What every woman wants from Santa Claus
Or, why I got an Apple Watch for Christmas

I love my iPhone; I really do, and it goes everywhere with me, most of the time. To the coffee shop, on a nature walk, and to lunch or dinner dates. I’ve had an iPhone since 2011 as it was a family Christmas present in that the four of us each got one.

I love the fact that my iPhone has added more functionality over the years. I can run my business on my phone when I’m on vacation. During summers at Cedar Point, I could check delivery times for customers while we were waiting in line for the Gatekeeper roller coaster.

That was until the iPhone got bigger and I could no longer slip it into one of the teeny, tiny pockets in my capri pants. Or I when I discovered that my new “must-have for summer” linen shorts had no pockets at all. iPhones and thrill-rides do not mix; an unsecured i-device could end up flying into the no-go zone under a high-velocity ride. That exact thing happened at Cedar Point in 2015 when an Ohio teacher lost his iPhone on the Raptor. His attempt to retrieve it ended in tragedy.

After a time, I no longer had my iPhone with me on thrill rides. My kids would put my iPhone in one of their button-up cargo pockets and there it would stay for the rest of the day. I would go get a soda and would not have my iPhone, which was with one of my sons elsewhere in the park. There was not a pocket in anything that I packed that could accommodate my iPhone 11 and its protective case. Then this past summer my younger son got an Apple Watch and he sync’d it to his iPhone. “Look, Mom,” he said. “I can text you even if my iPhone is in the car.” I immediately thought of the last time we were at Cedar Point, when I was finally able to retrieve my iPhone after dinner.
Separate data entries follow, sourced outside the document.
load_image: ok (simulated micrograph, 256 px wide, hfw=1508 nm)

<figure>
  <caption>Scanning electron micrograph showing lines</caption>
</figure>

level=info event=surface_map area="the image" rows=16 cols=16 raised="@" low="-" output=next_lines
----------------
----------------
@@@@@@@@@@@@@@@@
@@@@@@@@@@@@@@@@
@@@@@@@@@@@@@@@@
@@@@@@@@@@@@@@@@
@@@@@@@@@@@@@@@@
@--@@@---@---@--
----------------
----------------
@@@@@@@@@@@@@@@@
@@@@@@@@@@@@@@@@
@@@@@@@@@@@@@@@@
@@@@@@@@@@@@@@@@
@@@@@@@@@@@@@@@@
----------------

I was really impressed with my son’s watch. He had text and phone and photos. He had maps. He was also keeping tabs on a summer project with friends. And yes, he had a watch.

Last week I went out to get coffee with a friend and forgot to put my iPhone in my purse before I left the house. I had no pants pockets, as women’s clothing is sorely lacking in that department, so I made a note to myself to put it in my handbag. I got busy doing something else so it was left behind. It was okay, though, as I had my Apple Watch on. I make it a point to put my Apple Watch on my wrist first thing every morning. I have an Apple Watch SE (2nd generation) (GPS + Cellular). It was $299 on Amazon and Apple Care was $49.99 for two years of coverage. The monthly fee for Cellular is $10 added to my iPhone bill. I can’t surf the ‘net on my wrist but I can quickly email a customer when I’m notified that her order has shipped.

The Apple Watch is the best early Christmas present I have ever gotten. I can text and call and send emails regardless of where my iPhone is. My watch even tells me when I’ve left it behind.

We are all going back to Cedar Point next summer so we can ride Gatekeeper and Iron Dragon again. Most of my summer clothing still doesn’t have pockets but I have a few things with mini-pockets where I can safely stow my Apple Watch. I can leave my iPhone in a CP locker all day and still be connected. And, I’m getting an iPad for even more functionality during the road trip to get there.

What every woman really wants for Christmas are not just lots of new i-gadgets, but plenty of functional and fashionable pockets. An Apple Watch with cellular will do nicely, though. Reasonable pockets in women’s clothing will not come anytime soon, but Santa has made connected, useful watches available until they do. Santa really delivered this year.